On Tuesday, the company announced that it plans to more than double its program to return cash to shareholders through stock buybacks and a higher dividend, spending a total of $100 billion in cash on the effort through the end of 2015. Its share repurchases alone will increase to $60 billion from the $10 billion it had previously committed, the largest such plan in history, the company said.

The move to rekindle its relationship with investors came as Apple announced its first profit decline in a decade. The company said its net income fell 18 percent, as one of the most successful technology franchises in recent years, the iPhone, showed signs of slowing and other, less profitable products began to make up more of its sales.

The rarity of Apple’s decline in profit, which was expected, underscores how one of the more remarkable winning streaks in business has come to an end, at least for now. Investors have battered the company’s stock for months, sending its shares down from their peak of more than $700 a share last year as warning signs began to emerge about its growth prospects.

In regular trading Tuesday, Apple shares rose nearly 2 percent to close at $406.13, and they were up to about $425 in after-hours trading as investors reacted to the quarterly earnings news.

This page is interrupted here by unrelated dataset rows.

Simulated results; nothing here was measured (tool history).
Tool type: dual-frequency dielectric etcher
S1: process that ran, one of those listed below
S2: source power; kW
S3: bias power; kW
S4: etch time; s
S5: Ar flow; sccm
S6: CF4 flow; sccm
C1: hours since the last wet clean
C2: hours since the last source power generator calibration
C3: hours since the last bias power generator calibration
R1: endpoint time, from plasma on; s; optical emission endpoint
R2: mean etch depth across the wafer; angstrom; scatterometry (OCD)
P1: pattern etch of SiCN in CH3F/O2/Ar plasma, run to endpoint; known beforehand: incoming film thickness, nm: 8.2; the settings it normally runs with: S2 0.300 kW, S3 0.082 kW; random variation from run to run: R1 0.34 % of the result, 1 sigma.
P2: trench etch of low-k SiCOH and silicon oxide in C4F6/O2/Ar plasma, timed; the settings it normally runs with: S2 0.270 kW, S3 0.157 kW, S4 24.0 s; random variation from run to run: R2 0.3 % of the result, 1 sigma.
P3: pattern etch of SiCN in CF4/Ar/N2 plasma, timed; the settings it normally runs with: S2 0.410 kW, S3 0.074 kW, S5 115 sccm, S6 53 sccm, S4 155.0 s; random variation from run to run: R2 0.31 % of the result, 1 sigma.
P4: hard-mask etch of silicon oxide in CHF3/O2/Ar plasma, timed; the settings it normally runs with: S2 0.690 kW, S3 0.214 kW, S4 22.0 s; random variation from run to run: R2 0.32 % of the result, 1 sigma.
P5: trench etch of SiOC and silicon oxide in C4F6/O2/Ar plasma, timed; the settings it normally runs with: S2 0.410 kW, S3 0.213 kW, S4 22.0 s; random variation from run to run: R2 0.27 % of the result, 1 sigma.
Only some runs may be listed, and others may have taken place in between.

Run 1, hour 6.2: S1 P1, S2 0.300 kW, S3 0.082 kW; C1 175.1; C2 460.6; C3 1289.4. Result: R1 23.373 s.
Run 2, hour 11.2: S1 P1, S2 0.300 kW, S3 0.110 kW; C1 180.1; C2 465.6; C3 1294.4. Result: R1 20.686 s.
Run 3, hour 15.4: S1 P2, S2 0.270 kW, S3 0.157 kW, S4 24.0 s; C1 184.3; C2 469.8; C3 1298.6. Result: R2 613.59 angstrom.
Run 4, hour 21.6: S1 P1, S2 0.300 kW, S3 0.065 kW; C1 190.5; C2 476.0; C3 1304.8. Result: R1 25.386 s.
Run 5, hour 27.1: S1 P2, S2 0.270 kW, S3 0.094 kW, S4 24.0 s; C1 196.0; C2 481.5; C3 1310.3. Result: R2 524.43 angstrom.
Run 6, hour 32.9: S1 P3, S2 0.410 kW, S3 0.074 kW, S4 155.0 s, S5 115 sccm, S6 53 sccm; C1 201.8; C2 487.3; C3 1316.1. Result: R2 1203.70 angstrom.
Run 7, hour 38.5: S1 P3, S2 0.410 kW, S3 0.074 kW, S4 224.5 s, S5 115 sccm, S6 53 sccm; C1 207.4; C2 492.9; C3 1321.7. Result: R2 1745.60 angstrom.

One of the biggest questions facing Apple is whether the company can innovate its way out of its funk by delivering a breakthrough new product, perhaps in a category like television, that rekindles growth and the passion of investors with it.

Apple provided no detail about its plans Tuesday, other than the vague hints it often shares about exciting new products to come. “Our teams are hard at work on some amazing new hardware, software, and services and we are very excited about the products in our pipeline,” Tim Cook, the company’s chief executive, said in a statement.

For its fiscal second quarter, which ended March 30, the company said its net income dropped to $9.55 billion, or $10.19 a share, from $11.62 billion, or $12.30 a share, in the same period a year earlier.

Revenue, meanwhile, rose 11 percent to $43.6 billion from $39.19 billion a year before.

Wall Street analysts had expected the company to report earnings of $10.07 a share and revenue of $42.59 billion, according to the average of estimates compiled by Thomson Reuters.

Months ago, Apple sought to brace investors by warning that profit could decline about 20 percent in the quarter. At that time, Apple had forecast revenue of $41 billion to $43 billion.

Sales of iPhones, the company’s biggest business, grew only 3 percent to $22.96 billion in the second quarter. Apple has said the expected decline in profit would be the result of a top-to-bottom overhaul of its product lines, including Macs, iPads and iPhones, all of which tend to be trickier and more expensive to manufacture during their initial months on the market. Eventually, manufacturing costs could fall as kinks are worked out and sales volumes increase.

Apple also has warned, though, that new products like the iPad mini carry lower profit margins than older items like its full-size iPad sibling. That has stirred up worries that Apple’s efforts to cater to more budget-conscious consumers with low-price products, especially in smartphones, could steadily erode its considerable profits.

Apple is widely thought to be preparing a low-cost version of the iPhone to compete more aggressively with smartphones based on Google’s Android operating system. A cheaper device could hold special appeal in huge markets like India and China, where average incomes are far lower than in the West.

Pushing into inexpensive phones could hurt Apple’s much-admired profit margins, though. Last year, the company garnered almost 70 percent of the profit in the mobile handset business, according to estimates by Canaccord Genuity.

Apple said it plans to borrow cash as part of its plan to return cash to shareholders. Even though Apple has far more capital than it needs in its coffers, much of it is held overseas and would be subject to taxes if the company were to bring it back to the United States.

“We believe so strongly that repurchasing our shares represents an attractive use of our capital that we have dedicated the vast majority of the increase in our capital return program to share repurchases,” Cook said in a statement.